Mar 02 - 08, 2009

Auto industry in Pakistan enjoying about 25% Cumulative Aggregate Growth Rate for the last five years, now seems to be in struggle to maintain the growth rate in the wake of high inflation, gigantic interest rates and worsening economic and production activities.

The productions and the sales have been mounting upwards since 2001 but the very jolt of economic downturn has brought a new downturn for the industry.

The current fiscal year has been the most challenging year for the industry as during the seven months of current financial 2008-09, almost all products of automobile industry have witnessed decline.

Total car, truck, and buses sales and productions have declined around 50% compared to last year figures, while Jeep & Motor Cycle sales & productions have declined around 25%. Total sector volumes have declined around 30%, the analysts are expecting the decline to be more than 40% for the FY09, and thereafter 10 to 15% recovery is expected in FY10 when liquidity, productions, and interest rate will be quite favorable.

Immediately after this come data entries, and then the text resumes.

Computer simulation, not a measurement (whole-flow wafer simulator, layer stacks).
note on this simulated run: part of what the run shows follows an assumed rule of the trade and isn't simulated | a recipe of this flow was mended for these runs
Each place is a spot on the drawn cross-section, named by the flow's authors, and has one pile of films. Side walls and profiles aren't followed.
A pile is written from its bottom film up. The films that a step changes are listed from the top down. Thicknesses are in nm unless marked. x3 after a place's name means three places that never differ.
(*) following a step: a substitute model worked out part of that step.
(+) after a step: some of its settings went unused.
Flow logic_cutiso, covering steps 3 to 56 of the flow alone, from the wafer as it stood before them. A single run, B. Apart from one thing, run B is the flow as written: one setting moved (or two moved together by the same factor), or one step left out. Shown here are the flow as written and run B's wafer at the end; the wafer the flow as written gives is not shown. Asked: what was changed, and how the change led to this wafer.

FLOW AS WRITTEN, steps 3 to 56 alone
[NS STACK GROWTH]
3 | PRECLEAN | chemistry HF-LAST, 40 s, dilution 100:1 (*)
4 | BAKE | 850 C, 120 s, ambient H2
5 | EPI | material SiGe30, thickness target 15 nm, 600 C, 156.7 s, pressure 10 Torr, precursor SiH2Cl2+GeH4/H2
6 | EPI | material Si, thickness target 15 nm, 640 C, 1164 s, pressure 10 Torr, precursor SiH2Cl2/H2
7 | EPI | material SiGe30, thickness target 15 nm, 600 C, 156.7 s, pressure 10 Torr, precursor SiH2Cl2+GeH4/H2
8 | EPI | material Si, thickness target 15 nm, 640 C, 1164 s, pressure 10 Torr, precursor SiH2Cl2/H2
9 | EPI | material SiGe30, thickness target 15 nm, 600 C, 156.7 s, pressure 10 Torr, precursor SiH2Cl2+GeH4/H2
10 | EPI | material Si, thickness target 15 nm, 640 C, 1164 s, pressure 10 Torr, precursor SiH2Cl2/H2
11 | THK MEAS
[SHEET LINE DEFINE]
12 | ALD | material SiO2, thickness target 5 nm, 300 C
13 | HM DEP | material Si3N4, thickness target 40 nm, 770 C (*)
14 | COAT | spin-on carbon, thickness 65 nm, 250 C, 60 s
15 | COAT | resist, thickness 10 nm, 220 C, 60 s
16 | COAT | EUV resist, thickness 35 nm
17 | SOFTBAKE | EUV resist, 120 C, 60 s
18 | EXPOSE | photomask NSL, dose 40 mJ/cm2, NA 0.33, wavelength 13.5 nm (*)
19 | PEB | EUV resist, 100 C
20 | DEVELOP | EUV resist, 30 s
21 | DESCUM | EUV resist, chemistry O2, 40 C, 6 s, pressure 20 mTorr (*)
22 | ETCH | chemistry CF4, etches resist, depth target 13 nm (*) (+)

According to latest figures released by PAMA for the month of Jan-09, car sales during Jan 09 have shot up by 157% MoM compared to 58% decline in Dec 08. The sales values seem like breaking the declining trend because it is an activity amid absence of triggers coupled with the increased prices of vehicles.

The improvement in sales is possible if potential buyers holding their buying come back on the expectations of decrease in interest rate, which was very high during the month in consideration.

The LCV's sales growth, which was rearing the overall trend of the sector over the past few months, has declined by 45% MoM in Jan 09. Overall, the Cars + LCVs sales have declined by 41%YoY during 7MFY09 as the high interest rate environment and cost pressures continue to plague the industry.

Car sales are lower by 47%YoY during 7MFY09 while LCV sales are down by 3%YoY during the same period. Liquidity issues coupled with limited car financing avenues continue to weigh heavily on the sector.

The imported cars, which represent only 4% to 5% of the industry, are also expected to post a decline in sales of 30% to 40%. As the government is seriously looking to curb its import bills, it is taking different measures e.g. the depreciation rate for the imported cars has been reduced from 2% to 1%. The depreciating rupee has made imported cars more expensive. As the share of the imported cars in total industry is minimal, its impacts will also be very small.

Major players in the industry are Honda Atlas, Pak Suzuki, and Indus Motors Company.


With an astonishing growth in Suzuki Alto and Mehran by 633% and 418% MoM during Jan 09, PSMC has posted sales volume of 3.48k vehicles, translating into an overall MoM increase of 55%. However, 7MFY09 sales volume declined by 43%YoY to 36.21k units.

Suzuki Liana witnessed down of 71% YoY during 7MFY09 while 800cc and 1000cc vehicle classes' average volume also declined by 51%YoY. Only Suzuki Ravi achieved a sales volume growth of 44%YoY. Vehicles with high reliance on financing facilities suffered the most.


Negligible sales were recorded for 'Honda City' as buyers waited for the introduction of the new model, which was launched on January 27, 2009. Despite that, HCAR has managed to post a solid performance with an overall sales growth of 219% MoM during Jan09.

Looking at 7MFY09 statistics, with overall sales down by 29%YoY to 5.76k units, the damage appears to be comparatively less than the industry deterioration.

Indus Motor Company: Sales for INDU have strongly rebounded in Jan 09 with Cuore sales up by 228% MoM and the re-launched Corolla up by 148%MoM during the Jan09.

The monthly data shows that the new Toyota Corolla has been welcomed by the masses as the sale of the new model has gathered momentum. A high proportion of cash sales in this vehicle class would certainly help the companies to sustain the impetus.

However, the competition between the pricier new Honda City and Toyota Corolla's XLi and GLi models would be of very importance and will provide gains to the company.

Looking at the 7MFY09 trend, the company's sales volume stands at 16.74k units, which are down by 35%Y-o-Y. Limited financing availability is having a significant impact on sales of Daihatsu Cuore, down 41%YoY during 7MFY09.


With limited price triggers in the near-term, it is very hard to foresee auto sector outperforming until the interest rate eases. The expectation of discount rate cut is very high as cut-off yields on Government securities have declined by almost 80-90 bps points, clearly indicating a policy rate decline by approximately 150 to 200 bps.

The car productions need to be enhanced, though it is quite difficult in energy crisis, which Pakistan is facing nowadays.

The car sales also heavily depend on consumer financing, which is quite low in the market. Until banking sector comes out of liquidity crisis and risk scenarios improve, the financing will be low and car sales may not get proper momentum.

It is quite difficult for the sector to reconcile the 7MFY09 losses in the next few months of the current fiscal year, but the conditions will start improving with lowering of interest rates.